Denver Group Ads in Florida and Michigan
Posted August 7, 2008on:
Voters in Florida and Michigan are getting a earful.
The Denver Group print ads are running in Lansing Journal and Tallahassee Democrat.
And what perfect timing, coming right after the scam pulled by the Obama campaign to, oh hell yes let’s say it, bamboozle the voters of Florida and Michigan. Manipulate the process, fix the procedures at critical steps, make it seem like ‘its the roolz’.
All during Spring we heard about the rules, ad nauseum. Where are they now? Oh, what magnanimity! Or is it just a flip-flop, a croc. Wait, there is a distinction between a flip-flop and a croc.
The bottom line is this, the Democrats are basically telling the citizens of both States:
Your votes don’t count when yours delegates counted; your delegates count when their votes won’t be counted!!

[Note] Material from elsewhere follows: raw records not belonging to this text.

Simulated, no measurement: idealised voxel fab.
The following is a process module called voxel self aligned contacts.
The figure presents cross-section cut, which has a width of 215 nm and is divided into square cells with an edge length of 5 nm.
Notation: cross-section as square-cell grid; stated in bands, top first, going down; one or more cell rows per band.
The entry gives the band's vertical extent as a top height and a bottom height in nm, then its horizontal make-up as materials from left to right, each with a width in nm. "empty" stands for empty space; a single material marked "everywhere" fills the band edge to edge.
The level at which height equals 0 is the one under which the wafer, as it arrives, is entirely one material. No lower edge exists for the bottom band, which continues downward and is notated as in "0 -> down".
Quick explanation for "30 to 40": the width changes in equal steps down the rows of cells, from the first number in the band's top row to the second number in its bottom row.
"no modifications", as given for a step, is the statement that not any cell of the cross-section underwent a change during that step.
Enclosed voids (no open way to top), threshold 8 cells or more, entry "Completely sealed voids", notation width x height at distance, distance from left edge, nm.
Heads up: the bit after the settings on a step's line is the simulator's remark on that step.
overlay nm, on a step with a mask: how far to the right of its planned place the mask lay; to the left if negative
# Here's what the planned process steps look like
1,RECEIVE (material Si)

To fully understand the perfidy involved in all of this listen to just one voter from Michigan:
A few days ago, Florida State Dem Chair sent out an email, glorifying this latest attempt to pull wool over the voters eyes. Chairwoman Thurman says, quote:
Just minutes ago, Sen. Barack Obama sent a letter to the DNC credentials committee urging them to restore the full vote of the Michigan and Florida Delegations, proving his commitment to uniting the party and ending the uncertainty surrounding the process.[sic]
I want to thank Barack Obama, the Florida Congressional Delegation, the Democrats in our Legislature, and voters across Florida for fighting to have our votes count. This is a proud day for all of us.
My reply to the Chairwoman, excerpted:
I can share your pride only under the following circumstance: you will earnestly work for an open convention, place HIllary’s name in nomination; you will recognise the validity of Florida primary and ask the entire convention delegation to vote unanimously for Hillary during the first ballot; you will urge Sen. Obama to gallantly and democratically advocate the recognition of an election in Florida that the state itself seems to have embraced fully. Anything less Chairman Thurman, is usual politics of the most hateful kind and, in my humble opinion directed at Hillary.
It was a polite reply, but the bottom line is clear. Ideally Sen. Obama should look in the mirror and realise that the game he devised, succesfull so far, may not go further in his service. He may win in Nov. or might not. It is a gamble, regardless of what polls, focus groups, stats, analysts tell us. Time has not been his best friend so far. The polls seems to be wildly all over the place. They are certainly where they should be: he was widely expected to run away with this. This was supposedly Democrats’ year to lose.
It’s even a bigger gamble for the country, to take an unknown quantity, full of good intentions, devoid of solid experience in legislature, executive, or business to be made the most powerful person in the world. The national yearning for change is hard to measure and is not always what it seems. American public will forgive and forget a lot, and when frightened will even give their leaders benefit of doubt. But even the good people of this nation have limits to their gullibility. We all remember how RMN and WJC were treated, each with a measured just desserts that each earned. Or, to think that B41 was tossed shortly after a magnificient victory in a just cause. That the mechanics of 3rd party candidatures hurt him is irrelevent; the very presence of the latter is both cause and outcome.
Americans always elected based on a totality of image, impression and imperatives. Wildly different results (JFK vs RMN; RMN vs HHH, RMN vs GMcG, JEC vs RWR, RWR vs WFM) show that it is not always specific items of character, policy, idealogy that influences the final outcome in November. The citizenry seem to intuitively perceive something of the deeper kernel of what a candidate is, at the moment of voting, of that moment, and vote accordingly. Few of our elections have been close, and the really close ones remain controversial (JFK, GBW) until overtaken by history. While polls may measure, even predict, they can’t describe this valuable process that voters bring to the booth.
To capture the voters’ hearts and minds, the candidates must be big on both counts!